Want a big picture perspective?
Here’s a chart from Deutsche Bank showing inflation in the UK since 1510 (!).
Basically, unless there is a war or a supply shock, inflation has not been the norm.
The question Deutsche Bank wrestles with in the note this chart is included in is whether or not deflation is really such a bad thing.
Right now, central banks — and the ECB in particular — are keen to stave off deflation, as the worry is that “deflationary spirals” will lead to economic activity grinding to a halt.
In its note, Deutsche Bank writes:
The first obvious point about negative interest rates is to appreciate that in the
grand swathe of history deflation has been the norm, not inflation. This reflects the onset of technology so that even before hedonistic pricing reared, what those less rational among us might consider, its ugly head, prices for the same commodities typically fell. The exception of course was negative supply shocks
around wars and pestilence that drove (food) prices higher and created temporary bouts of ‘inflation.’ Generalized inflation for most of history has been about supply shortages.

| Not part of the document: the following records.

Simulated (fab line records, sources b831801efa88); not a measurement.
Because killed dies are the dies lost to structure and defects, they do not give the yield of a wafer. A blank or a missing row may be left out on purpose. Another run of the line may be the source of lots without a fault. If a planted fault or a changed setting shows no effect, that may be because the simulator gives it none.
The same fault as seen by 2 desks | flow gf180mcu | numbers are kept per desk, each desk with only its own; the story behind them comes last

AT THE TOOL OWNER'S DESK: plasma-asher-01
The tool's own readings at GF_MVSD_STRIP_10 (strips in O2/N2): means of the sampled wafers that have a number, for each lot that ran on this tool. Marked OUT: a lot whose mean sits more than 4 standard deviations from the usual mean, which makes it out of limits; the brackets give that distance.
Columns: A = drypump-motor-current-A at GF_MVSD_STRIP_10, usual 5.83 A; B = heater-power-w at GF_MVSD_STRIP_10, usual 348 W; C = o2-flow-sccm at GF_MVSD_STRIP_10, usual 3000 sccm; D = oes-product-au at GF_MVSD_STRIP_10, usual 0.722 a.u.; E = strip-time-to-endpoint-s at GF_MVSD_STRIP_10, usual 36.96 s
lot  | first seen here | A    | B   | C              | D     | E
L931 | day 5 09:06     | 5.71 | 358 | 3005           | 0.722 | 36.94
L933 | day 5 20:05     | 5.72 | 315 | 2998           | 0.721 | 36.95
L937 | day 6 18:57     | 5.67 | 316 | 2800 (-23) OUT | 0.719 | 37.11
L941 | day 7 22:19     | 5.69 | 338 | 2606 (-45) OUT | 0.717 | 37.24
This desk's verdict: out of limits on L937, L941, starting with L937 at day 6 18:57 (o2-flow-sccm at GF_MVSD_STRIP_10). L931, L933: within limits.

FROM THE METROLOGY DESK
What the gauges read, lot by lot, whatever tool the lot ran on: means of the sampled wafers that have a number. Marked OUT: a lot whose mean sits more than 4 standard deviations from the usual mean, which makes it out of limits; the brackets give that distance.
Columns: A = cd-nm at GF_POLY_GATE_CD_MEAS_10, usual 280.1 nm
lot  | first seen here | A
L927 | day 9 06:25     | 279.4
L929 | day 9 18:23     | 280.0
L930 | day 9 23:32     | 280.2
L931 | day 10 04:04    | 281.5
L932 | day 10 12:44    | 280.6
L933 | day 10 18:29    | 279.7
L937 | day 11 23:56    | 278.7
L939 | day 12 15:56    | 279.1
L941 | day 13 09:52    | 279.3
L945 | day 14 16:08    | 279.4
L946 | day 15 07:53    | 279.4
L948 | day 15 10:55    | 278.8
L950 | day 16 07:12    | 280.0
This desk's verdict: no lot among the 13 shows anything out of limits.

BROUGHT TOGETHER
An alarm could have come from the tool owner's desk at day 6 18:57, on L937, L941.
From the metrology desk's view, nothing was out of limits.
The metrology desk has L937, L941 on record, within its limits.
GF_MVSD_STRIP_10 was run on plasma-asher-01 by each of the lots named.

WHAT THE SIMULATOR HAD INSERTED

Now, the firm notes that since the world went to a fiat currency system — where money is backed by the “faith and credit” of nations, not gold or silver or any hard asset — things have changed.
A fiat system needs an ample amount of willing borrowers and lenders to keep money creation moving along and in the wake of the financial crisis, this has been a bit of a struggle. Which is where central banks have come in.
The big question, of course, is what happens next with inflation, the world economy, central bank policy and so on. These are exciting times. But think about the context of 500 years worth of inflation history, and you might realise that its always like this. More or less.